The PPF’s publication of its ethnicity figures makes it one of the first organisations in the pensions industry to announce the difference in the hourly rates of pay and bonus pay between white ethnic minority employees.
At 31 March 2020, the PPF’s median ethnicity pay gap stood at 23 per cent and its bonus pay gap was 11 per cent. The mean ethnicity pay gap stood at 23 per cent and the mean bonus pay gap was 18 per cent.
As a step towards closing its ethnicity pay gap, the PPF has set targets for representation of ethnic minority employees across the organisation and within senior manager roles. In December 2019, the PPF signed the Race at Work Charter and the organisation also runs a reverse mentoring programme to provide senior leaders with insight into the barriers faced by ethnic minorities.

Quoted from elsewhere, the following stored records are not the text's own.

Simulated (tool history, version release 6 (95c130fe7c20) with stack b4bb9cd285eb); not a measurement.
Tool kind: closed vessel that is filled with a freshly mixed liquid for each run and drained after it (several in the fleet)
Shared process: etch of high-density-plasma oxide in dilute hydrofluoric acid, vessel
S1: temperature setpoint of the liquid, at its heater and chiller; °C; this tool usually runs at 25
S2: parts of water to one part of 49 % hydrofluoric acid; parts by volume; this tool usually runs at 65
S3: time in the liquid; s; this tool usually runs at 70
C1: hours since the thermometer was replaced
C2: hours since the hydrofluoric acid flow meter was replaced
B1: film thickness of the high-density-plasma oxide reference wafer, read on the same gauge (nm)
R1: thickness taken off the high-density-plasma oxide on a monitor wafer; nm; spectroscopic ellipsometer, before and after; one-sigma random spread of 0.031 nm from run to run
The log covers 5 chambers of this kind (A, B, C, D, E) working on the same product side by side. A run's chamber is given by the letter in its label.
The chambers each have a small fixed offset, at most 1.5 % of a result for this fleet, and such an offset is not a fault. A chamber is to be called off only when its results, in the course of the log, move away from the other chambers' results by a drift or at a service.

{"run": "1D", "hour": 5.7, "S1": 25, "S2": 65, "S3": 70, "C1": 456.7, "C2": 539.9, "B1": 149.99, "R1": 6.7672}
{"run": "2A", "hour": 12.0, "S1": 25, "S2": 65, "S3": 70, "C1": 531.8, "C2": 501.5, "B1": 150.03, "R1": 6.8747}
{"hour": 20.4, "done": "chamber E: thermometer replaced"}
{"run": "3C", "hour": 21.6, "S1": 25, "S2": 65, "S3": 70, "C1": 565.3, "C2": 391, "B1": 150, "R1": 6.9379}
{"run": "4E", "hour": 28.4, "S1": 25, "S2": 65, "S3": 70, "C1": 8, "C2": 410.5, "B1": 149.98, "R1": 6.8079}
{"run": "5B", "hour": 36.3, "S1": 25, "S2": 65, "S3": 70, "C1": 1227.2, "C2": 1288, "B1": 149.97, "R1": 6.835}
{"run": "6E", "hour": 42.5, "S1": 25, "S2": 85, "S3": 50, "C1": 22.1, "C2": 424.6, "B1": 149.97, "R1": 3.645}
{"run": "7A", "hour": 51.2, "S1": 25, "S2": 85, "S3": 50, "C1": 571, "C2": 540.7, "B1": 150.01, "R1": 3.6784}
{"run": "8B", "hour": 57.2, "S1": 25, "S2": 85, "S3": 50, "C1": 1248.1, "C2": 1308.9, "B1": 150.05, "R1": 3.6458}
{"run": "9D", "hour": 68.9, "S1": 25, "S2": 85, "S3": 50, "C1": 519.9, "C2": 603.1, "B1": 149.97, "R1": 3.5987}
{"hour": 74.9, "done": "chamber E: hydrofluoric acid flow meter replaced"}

Katherine Easter, PPF’s Chief People Officer, said: “Building an inclusive, representative organisation is very important to us. We recognise that we need to make improvements to ensure we attract and retain the widest, most diverse, talent pool possible. We’re committed to doing this through monitoring and measuring our progress against set targets.
“Our ethnicity report highlights that there is clearly a problem we need to fix. In a step towards addressing this, we’ve set targets for ethnicity representation which ensure we hold ourselves accountable to improving race equality, particularly in senior level roles.”
The Diversity Pay Gap Report also reported that the PPF’s median gender pay gap stood at 15.7 per cent in 2020, up from 13.4 per cent in 2019, and the bonus pay gap between men and women remains unchanged at 31 per cent. In its fourth-year of publication, the report highlighted that PPF’s gender mean pay gap is 25 per cent (22.5 per cent in 2019) and the mean bonus pay gap is 65 per cent (66 per cent in 2019).
The PPF is a signatory of the Women in Finance Charter and has set a new target to have 45 per cent of female representation at senior management level by 2023. This new target was set after the PPF achieved its previous target of 40 per cent two years ahead of schedule in October 2019.
Katherine Easter continued: “We’re disappointed that our gender pay gap has widened slightly this year, but this was something we expected would happen in the short-term as we recruited more women into junior roles so we could build on our female talent pipeline.
“While we’re pleased with our progress on increasing female representation at senior levels, gender imbalance remains and this is reflected in male-dominated functions such as investment, risk and IT.”